Head contractors can avoid being painfully squeezed between what their clients want and what their subcontractors will deliver by involving potential sub-contractors early in the head contract negotiation process.
What is a head contract?
It is quite common for two parties – A and B – to enter into a contract on the understanding or with the expectation that B will then subcontract with other(s) – C – to conduct the actual work governed by the first contract. The agreement between A and B is a head contract.
Negotiating the head contract between A and B may or may not proceed smoothly. Reaching agreement on the terms of the subcontract between B and C is an entirely separate matter, and often not without some real head-aches along the way.
B’s hands are effectively tied by the terms of the head contract, in relation to timing, performance levels and allocation of risk and liability. Yet C will routinely sweep that aside. After all, if B agreed to such terms, then isn’t that B’s problem? C may further argue that it did not agree (and would not have agreed) to those same terms, and has no intention of now underwriting B’s failings. (As many in B’s position will know, such arguments are rarely accurate, with A usually driving the negotiating process.)

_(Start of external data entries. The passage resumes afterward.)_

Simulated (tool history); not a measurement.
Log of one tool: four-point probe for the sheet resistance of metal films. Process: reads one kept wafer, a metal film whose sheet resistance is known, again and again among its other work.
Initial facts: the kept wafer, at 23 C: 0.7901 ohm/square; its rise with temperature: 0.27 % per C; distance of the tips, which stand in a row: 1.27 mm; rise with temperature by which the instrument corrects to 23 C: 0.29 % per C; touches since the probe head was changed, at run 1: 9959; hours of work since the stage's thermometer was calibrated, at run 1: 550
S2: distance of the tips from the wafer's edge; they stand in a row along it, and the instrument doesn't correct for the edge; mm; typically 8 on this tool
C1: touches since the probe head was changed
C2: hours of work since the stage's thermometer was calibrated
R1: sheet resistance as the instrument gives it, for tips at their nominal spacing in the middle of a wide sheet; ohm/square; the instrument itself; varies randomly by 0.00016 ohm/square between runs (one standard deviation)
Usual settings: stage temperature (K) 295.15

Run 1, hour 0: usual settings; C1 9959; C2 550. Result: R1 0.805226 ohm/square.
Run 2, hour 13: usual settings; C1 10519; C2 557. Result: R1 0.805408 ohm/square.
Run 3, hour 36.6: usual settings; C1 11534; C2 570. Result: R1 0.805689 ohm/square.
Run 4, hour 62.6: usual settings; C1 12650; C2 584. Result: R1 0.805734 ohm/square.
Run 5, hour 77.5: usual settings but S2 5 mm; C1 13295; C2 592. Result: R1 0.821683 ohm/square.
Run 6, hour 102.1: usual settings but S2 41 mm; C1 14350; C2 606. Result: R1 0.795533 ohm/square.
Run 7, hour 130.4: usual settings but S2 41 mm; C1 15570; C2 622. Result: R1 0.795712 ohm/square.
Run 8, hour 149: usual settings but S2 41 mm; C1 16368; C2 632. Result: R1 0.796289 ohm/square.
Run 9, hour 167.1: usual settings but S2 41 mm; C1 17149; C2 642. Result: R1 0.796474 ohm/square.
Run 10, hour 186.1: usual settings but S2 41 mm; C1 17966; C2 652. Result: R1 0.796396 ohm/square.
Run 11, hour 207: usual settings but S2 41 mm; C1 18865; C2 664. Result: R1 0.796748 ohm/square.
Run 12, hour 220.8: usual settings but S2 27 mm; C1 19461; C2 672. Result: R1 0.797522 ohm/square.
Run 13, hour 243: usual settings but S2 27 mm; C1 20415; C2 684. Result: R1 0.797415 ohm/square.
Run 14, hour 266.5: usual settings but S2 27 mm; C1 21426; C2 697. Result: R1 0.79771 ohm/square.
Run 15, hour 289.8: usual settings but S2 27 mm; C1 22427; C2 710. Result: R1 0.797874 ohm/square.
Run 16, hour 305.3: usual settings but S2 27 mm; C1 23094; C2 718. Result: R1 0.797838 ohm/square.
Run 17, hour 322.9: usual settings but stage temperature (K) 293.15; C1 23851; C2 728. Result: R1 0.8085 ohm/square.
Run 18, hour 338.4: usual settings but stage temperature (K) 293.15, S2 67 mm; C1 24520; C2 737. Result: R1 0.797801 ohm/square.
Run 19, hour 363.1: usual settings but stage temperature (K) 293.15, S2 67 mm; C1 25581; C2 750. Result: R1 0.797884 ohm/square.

Unless B is willing to accept the liability gap between what A requires and what C will agree to accept (which is rarely advisable), the subcontract negotiations will be at a stalemate. This is potentially a huge issue for B if it has deadlines to meet under the head contract, and is reliant on C to meet them.
Lawyers are often only brought in after the head contract has been finalised, and then asked to draft and finalise the subcontract.
In a previous matter, FAL Lawyers were instructed to act for a client B at an early stage of the head contract negotiations. The client took the very sensible step of circulating the draft head contract to C (in this case, a number of other parties), with A’s knowledge and consent. Our client requested C to comment on the document, making it clear that whatever obligations it was required to perform under the head contract would be passed down to C.
Following a review of the head contract, C provided a number of comments, the majority of which were reasonable. Such comments were then factored into B’s negotiation of the head contract with A. There were some successes and some failures in terms of what amendments A was willing to accept.
Of fundamental importance, however, was that B was able to inform C that it had tried to secure C’s requested amendments, and where it had been unable to do so, this was due to A’s refusal. Accordingly, the terms of the head contract (and in large part, the subcontract) represented the extent of what was acceptable to A.
As a result, when it came time to negotiating the subcontract between B and C, the ensuing process was quick and painless. Two of the C parties had no comments whatsoever and accepted the subcontract as is. The third such party only had a few, very minor, comments which were quickly put to bed.
There is little doubt that the additional, early step of circulating the draft head contract to C for comment, and incorporating the issues raised by C as part of B’s negotiations with A, saved significant time (and costs) when it came to subcontract time.
Of course, if A doesn’t agree to circulating the draft head contract to C, then you may wish to:
- ensure that the head contract is not binding until you’ve entered the subcontract; and
- reserve rights to re-negotiate with A if critical issues arise in negotiating the subcontract with C.
Conclusion – Tip for Alleviating the Head-Ache of Subcontracting
Where appropriate (and with the A party’s consent, if necessary), the potential prescription for a pain-free subcontracting process is clear. Consult with your subcontractors early when negotiating a head contract, and many of the head-aches down the track may be alleviated.